Opening Reception of Marco Mazzoni “Dear Collapse”, Atsuko Goto “The Silence of Idols”, and Alvaro Naddeo “Discarded”

We’d like to thank everyone who came to the opening reception of Marco Mazzoni “Dear Collapse”, Atsuko Goto “The Silence of Idols”, and Alvaro Naddeo “Discarded”. In the installation space of the main room, a video of Marco Mazzoni’s moleskin notebook played while those in attendance perused the breathtaking new work. Atsuko Goto’s haunting images drew people closer to inspect the hypnotizing eyes within her work, while Alvaro Naddeo’s detailed compositions challenged viewers to question their own observations of the world.

All three exhibition are on view now through March 25th.

Coming In March – Atsuko Goto’s ‘The Silence of Idols’

Atsuko Goto
The Silence of Idols
March 4, 2017 – March 25, 2017

Concurrently on view in the Thinkspace project room are new works by emerging Japanese artist Atsuko Goto; The Silence of Idols is the artist’s first solo project with the gallery. A graduate of the Tokyo University of the Arts, Goto also studied at the National School of Fine Arts in Paris.

The artist creates beautifully melancholic images of delicate figures cloaked and merged with natural elements, everything from flowers and butterflies to insects, birds, and fish. Her muted palette is as ghostly as haze, achieved through the unique application of diluted pigments made from semi-precious lapis lazuli, ink, and gum arabic applied to cotton.

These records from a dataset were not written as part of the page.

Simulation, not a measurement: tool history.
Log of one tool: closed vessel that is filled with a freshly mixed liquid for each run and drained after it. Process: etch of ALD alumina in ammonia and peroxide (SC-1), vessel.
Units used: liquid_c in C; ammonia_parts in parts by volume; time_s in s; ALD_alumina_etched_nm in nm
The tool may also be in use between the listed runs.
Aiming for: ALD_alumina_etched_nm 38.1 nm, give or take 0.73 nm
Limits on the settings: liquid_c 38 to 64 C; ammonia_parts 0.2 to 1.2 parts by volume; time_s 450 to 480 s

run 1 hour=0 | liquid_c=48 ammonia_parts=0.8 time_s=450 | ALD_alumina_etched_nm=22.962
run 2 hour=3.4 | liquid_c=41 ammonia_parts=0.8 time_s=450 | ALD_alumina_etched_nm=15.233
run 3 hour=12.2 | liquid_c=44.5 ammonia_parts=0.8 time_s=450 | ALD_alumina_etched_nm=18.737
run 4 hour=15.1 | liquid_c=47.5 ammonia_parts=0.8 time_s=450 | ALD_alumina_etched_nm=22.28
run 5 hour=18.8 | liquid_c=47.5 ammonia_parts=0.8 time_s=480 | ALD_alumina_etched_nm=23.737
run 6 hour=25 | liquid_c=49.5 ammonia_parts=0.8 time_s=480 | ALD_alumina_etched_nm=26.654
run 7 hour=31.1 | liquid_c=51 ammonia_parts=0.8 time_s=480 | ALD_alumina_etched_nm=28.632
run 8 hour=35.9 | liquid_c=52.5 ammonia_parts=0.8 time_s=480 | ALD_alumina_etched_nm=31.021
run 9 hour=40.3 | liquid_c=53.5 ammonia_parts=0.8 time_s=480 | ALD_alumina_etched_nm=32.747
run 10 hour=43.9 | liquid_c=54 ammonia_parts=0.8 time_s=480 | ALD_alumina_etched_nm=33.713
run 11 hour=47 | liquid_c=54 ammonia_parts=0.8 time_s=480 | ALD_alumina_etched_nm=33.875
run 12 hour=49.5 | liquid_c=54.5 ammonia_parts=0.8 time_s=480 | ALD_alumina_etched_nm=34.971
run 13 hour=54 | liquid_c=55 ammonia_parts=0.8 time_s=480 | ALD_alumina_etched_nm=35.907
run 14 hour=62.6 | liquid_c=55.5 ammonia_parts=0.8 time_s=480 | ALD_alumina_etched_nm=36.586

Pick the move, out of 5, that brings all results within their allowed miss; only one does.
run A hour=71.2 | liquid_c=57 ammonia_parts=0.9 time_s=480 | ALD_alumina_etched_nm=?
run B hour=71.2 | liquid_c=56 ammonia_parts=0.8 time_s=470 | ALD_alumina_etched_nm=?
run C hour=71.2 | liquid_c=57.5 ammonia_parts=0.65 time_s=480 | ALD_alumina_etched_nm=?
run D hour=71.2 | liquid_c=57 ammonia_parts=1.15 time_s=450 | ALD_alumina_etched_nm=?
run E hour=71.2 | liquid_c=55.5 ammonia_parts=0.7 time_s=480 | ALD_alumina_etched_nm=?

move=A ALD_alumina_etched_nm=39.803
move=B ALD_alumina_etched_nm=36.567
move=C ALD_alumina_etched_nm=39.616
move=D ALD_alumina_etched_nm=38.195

Inspired by Japanese Shinto and the belief that nature is animated by divinity and sacred spirits harbored in every living and inanimate thing, Goto creates imagery that conveys this feeling of profuse life force and intangible mystery, offset by a darker suggestion of mourning and lament. Quietly meditative, her works exude a dreamlike calm and resignation despite their abundance of detail and the density of her compositions. Silence and forlorn composure define this existence of the preternatural.

Fragile in their tempered darkness, the works are subtle and near translucent – like the unknown light and strange optics of an otherworldly plane where everything is unsubstantial. A feeling of entrapment and isolation persists, however, in the quietude. Like hauntings from the subconscious, the paintings feel like faded dreams, surreal distortions bordering on the ominous. Unsettling, the muted beauty of these diaphanous idols loom, uncannily caught in a thin veil between worlds.